18 November 2024
From the Government Gazette and Media Statements (18 November 2024)
ARTIFICIAL INTELLIGENCE
- A national policy framework for artificial intelligence (AI) is apparently still open for public comment. This is noting that:
- it appears to have been published as far back as 14 August 2024 but was neither gazetted nor posted on the Department of Communications and Digital Technologies website
- a notice posted on 25 October 2024 in the margin of the website’s home page under ‘current affairs’ features a dysfunctional link, nevertheless calling for input by 29 November 2024.
- The August 2024 version of the proposed policy framework is built around several ‘strategic AI pillars’:
- talent/capacity development
- digital infrastructure
- research, development and innovation
- public sector implementation
- ethical guidelines
- privacy and data protection
- safety and security
- transparency and explainability, and
- fairness (mitigating bias).
GENDER-BASED VIOLENCE
- A presidential proclamation was gazetted announcing the commencement of the National Council on Gender-Based Violence and Femicide Act, which prescribes the institutional arrangements necessary for the council’s effective functioning.

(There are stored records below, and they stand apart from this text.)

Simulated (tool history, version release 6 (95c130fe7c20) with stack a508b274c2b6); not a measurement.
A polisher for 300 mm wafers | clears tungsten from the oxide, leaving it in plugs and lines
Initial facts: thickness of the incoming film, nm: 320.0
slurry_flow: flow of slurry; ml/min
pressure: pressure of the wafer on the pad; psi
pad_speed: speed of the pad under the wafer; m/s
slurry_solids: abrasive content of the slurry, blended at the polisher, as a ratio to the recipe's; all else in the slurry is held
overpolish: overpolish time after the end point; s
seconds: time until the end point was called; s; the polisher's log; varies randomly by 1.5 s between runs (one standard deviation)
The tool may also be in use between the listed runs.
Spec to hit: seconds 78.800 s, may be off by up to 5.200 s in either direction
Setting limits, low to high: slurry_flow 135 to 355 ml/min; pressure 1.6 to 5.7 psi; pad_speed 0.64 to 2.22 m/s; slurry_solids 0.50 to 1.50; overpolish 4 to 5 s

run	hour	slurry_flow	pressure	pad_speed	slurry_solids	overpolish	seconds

- The council was established in keeping with the requirements of a national strategic plan developed by an interim steering committee established in April 2019 – in keeping with resolutions taken at a presidential summit the previous year.
CAPTIVE LION INDUSTRY
- The Department of Forestry, Fisheries and the Environment gazetted a notice and issued a media statement inviting industry participants to register for government’s voluntary exit programme on the understanding that:
- they may choose later not to participate
- that those who remain in the programme will be required to:
- sterilise all captive lions in their facility/ies
- ensure that the necessary standards are in place for the maintenance and well-being of all sterilised lions and those waiting to be sterilised
- apply for permits under the prevailing threatened or protected species legislation, and
- refrain from accepting or acquiring any additional captive lions, and that
- under an associated the programme lion bone stockpiles and derivatives will be acquired and legally disposed of.
- The department also gazetted a notice and issued a media statement calling for public comments on draft regulations intended to prohibit certain industry-related activities. Underpinned by government’s policy position on conserving and making sustainable use of four iconic species including lions, activities to be prohibited would include establishing and registering new ‘facilities’ for:
- captive lion breeding
- the commercial exhibition and/or rehabilitation of captive lions, and
- ‘any other controlled environments’ making use of live lions.